H ADM 305, a required course for hotel school students, uses hands-on experience to teach students restaurant management skills. During the first four weeks of class, student teams develop a concept and practice their skills on each other. By the fifth week of class, the students are on their own, while professors guide and grade the process.

Peeking in the back door, I noticed a professor showing a student how to chop carrots. It’s hardly a realistic experience. According to Professor Spies, each section must have the same number of student “employees” running the restaurant; too few or too many students might cause a management imbalance. But ask any restaurateur around — labor is the single most unreliable item in a restaurant. There are never a consistent number of employees on any given night. Having the same number of students for each section is but one of Rhapsody’s tragic flaws. What of the fact that over 50 percent of the students in the class don’t have prior restaurant experience? All these students know is what they learned in the class’s two prerequisites — an introductory food and beverage course and a cooking course. I have to argue that a one semester course in culinary arts does little to prepare a college student for a restaurant kitchen. Here’s proof:

One Wednesday night, I’m greeted at the door by not one, not two, but four hostesses. They are chatting with a fellow student. Five minutes later, when they realize that I’m not just standing there for fun, I’m seated at a table near the kitchen. Rhapsody, when it was first developed about two years ago, was supposed to offer lower prices and a casual tone. Yet dim lights and candle-lit tables aren’t exactly casual. What about the bread and butter plate next to my two forks? Last time I checked, fast-casual service was like Applebee’s, not Banfi’s.

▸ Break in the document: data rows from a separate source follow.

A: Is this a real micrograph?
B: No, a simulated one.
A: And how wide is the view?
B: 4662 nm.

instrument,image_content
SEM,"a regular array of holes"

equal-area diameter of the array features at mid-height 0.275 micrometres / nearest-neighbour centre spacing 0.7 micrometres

Let’s not get too discouraged — starters are okay. French Onion soup stands out. I can’t tell if they’re using bouillon cubes or real beef stock, but either way, it’s loaded with flavor.

On the other hand, I thought that Culinary Theory and Practice, H ADM 236, taught students how to cook meat to various degrees of doneness, but maybe not. I ordered a Bacon Cheddar Cheeseburger medium well, but it came out bloody rare and blackened on the outside. When I asked if the burger’s “steak-cut fries” had skin, the server said no, then reconsidered and said yes, then went back to check and confirmed no. But two seconds later, a student with an actual French fry in his bare hand came out to prove to me that yes, the russet potato fries have skin. Hopefully, he didn’t put that fry on someone’s plate — that would be a health department violation.

I wish my server on Thursday knew more about the menu. She didn’t know if the pineapple salsa that goes with the grilled chicken was made in-house. Then, when I asked what else was in it, she sighed with more than a hint of annoyance. Still, it was delicious salsa, perfectly tangy and sweet with fresh pineapple, and it even went well with the chicken.

The bread and butter plate couldn’t just be table decoration, could it? I had to ask my server to bring me the bread — it hadn’t come before the meal. The par-baked roll was warm, but the melted butter made me wonder why a bread knife sat on the edge of the plate. Don’t they know that it’s impossible to spread melted butter?

Sometimes Rhapsody acts like the fusion-casual place it should be. Fried Perch with a Vera Cruz Sauce sounds exotic enough. If only that sauce didn’t combine canned tomatoes and olives, it might actually taste like something besides aluminum. It lent no flavor to the “Tortilla encrusted” (I think this is a fancy way of saying “breaded and fried”) Perch that sat atop desperately unseasoned steamed rice. Yawn.

Unfortunately, I can’t end on a sweet note. My dessert tasting, a combination of a molten chocolate cake, scoop of sorbet, and apple cake was all wrong. The funny thing about Rhapsody’s molten chocolate is that it isn’t molten. Here, it just sits on the plate, next to equally dry “Buttery Apple Cake”, and some mysterious purple sorbet.

Maybe I’m expecting too much, but I still think that actual restaurant experience would be far more beneficial to future restaurateurs than Rhapsody, a make-shift study in cooking, serving, and patience.